Tens of thousands of businesses use industrial and commercial equipment to function. While having brand new equipment is preferred by some, it’s not always reastic or practical for companies to buy new. That’s why businesses looking to save cash often consider alternatives to outright purchases of new equipment. Some companies opt to lease machinery, while others buy used equipment. Which is right for your business? Here are some of the pros and cons of leasing new vs buying used equipment to help you evaluate the options:
Leasing: Pros and Cons
One of the biggest advantages of leasing equipment is no or little upfront costs. If cash flow is an issue, this is a positive attribute. You’ll have fixed monthly payments instead of a lump sum at the time of purchase. Plus, you can get the latest machinery and equipment, which can increase your productivity. At the end of your lease term, you’ll pass on the cost of obsolescence to your leasing agent. You can lease newer equipment after your lease period, and not have to worry about aging machinery that may or may not perform as well as brand new machinery.

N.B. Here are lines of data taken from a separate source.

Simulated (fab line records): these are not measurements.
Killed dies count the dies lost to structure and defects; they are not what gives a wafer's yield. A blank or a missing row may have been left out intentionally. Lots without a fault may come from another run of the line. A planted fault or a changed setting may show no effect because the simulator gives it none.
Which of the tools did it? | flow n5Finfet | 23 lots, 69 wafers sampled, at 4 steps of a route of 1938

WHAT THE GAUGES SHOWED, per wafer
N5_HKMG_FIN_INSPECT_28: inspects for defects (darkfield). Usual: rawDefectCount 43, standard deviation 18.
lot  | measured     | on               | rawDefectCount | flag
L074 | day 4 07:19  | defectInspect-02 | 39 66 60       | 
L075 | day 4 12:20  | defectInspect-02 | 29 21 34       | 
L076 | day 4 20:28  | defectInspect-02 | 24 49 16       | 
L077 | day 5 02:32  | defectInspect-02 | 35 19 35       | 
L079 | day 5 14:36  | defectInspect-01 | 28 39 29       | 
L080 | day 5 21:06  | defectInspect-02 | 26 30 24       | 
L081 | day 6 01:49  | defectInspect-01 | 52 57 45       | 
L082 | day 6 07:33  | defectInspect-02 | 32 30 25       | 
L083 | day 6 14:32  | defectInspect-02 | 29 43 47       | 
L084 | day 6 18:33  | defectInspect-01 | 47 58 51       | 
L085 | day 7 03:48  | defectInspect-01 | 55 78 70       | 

On the other hand, leasing can cost more in the long run. Monthly payments may be manageable, but you’ll pay more over the long term, plus the cost and sales tax if you decide to buy at the end of the leasing period. In addition, if you decide to upgrade or stop using the leased equipment, you still have to make the lease payments. Finally, despite making the monthly payments, at the end of the term, you don’t own anything.
Buying good quality used industrial equipment can offer huge savings over leasing new. It all comes down to availability of capital and what your needs are.
Buying Used: Pros and Cons
One of the advantages of buying used is that the process is easy. While leasing involves paperwork, contractual agreements, and jumping through the hoops of leasing companies, buying used involves finding a seller and giving them your cash. In addition, used equipment is typically much cheaper than new equipment. And buying used equipment means acquiring an asset that will form part of your balance sheet.
Conversely, buying used equipment does mean an outlay of cash or taking debt. It can also involve taking on the risk of a bad purchase. You must also perform and pay for all repairs and upkeep for the equipment, and when the equipment becomes obsolete, it is your responsibility.
What’s the Verdict?
Leasing reduces a company’s cost of ownership and frees up cash flow. However, buying used can save a lot of money long term. Which is better? It depends on your company’s situation. If you need several pieces of equipment and simply don’t have the capital, leasing may be the best way to go. However, if you have access to cash or low-cost debt, buying used can provide better returns. Finding a good source of used equipment is critical - you can buy direct from sellers, go through a broker or go to an industrial liquidation marketplace to find the right equipment for your business.